Labour recently rowed back on proposed protections for part-time workers, yet Starmer deplores the “gig” economy and seems baffled that many people prefer flexible working — often combined with caring, education or running a business — to the 20th-century norms this “son of a toolmaker” harks back to. Search for more meaningful sound bites or clear policy and you’ll struggle. What would he do to stop the small boats, cut waiting lists, make the UK more energy independent and avoid the next cost-of-living crisis? Where is he on China? Or even Europe?

The latter is interesting as Sir Keir keeps telling us that the UK’s future lies “outside the EU” and suggesting Brexit might turn out beautifully if its implementation was in his hands, not those of someone who campaigned for it — like Rishi Sunak.

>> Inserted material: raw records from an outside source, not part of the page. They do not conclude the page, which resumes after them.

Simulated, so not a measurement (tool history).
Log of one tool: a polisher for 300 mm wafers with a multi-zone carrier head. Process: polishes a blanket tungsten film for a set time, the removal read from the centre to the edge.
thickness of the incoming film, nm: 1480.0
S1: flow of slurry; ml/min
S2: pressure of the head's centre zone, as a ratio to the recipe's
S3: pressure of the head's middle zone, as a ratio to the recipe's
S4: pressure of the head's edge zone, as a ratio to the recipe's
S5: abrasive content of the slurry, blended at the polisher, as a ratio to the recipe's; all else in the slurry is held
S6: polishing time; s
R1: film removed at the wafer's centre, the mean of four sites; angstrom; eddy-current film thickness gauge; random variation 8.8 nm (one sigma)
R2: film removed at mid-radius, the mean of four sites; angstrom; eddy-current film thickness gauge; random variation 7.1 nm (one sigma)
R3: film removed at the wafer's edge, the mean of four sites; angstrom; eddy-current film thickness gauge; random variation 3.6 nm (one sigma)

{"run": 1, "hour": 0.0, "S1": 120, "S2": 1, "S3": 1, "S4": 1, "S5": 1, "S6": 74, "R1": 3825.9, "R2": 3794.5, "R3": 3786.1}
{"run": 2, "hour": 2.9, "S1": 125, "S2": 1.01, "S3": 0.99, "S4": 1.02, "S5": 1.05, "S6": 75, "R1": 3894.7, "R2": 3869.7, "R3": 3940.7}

At one level, this is a mature acceptance of reality. I wish we hadn’t left but the people voted for it so we have to make it work. But I’m pretty sure I’m in good company in suspecting Sir Keir’s sincerity on this. If such an ardent opponent of Brexit is now an advocate his principles seem less robust than he’d like us to think.

And if he still harbours ambitions to take Britain back to some form of single market let him say it. Many would welcome that, and others might be persuaded that there is more backbone and vision to this otherwise vague opposition leader.

If not — what’s the point in change next year? There is no pendulum that magically swaps allegiances from one side to the other, nor a law of physics that says it’s Labour’s turn.

A lot rests on one man, and if he is to seal the deal with the electorate he needs to raise his game this conference season or Blair will remain the last Labour leader actually to win a general election.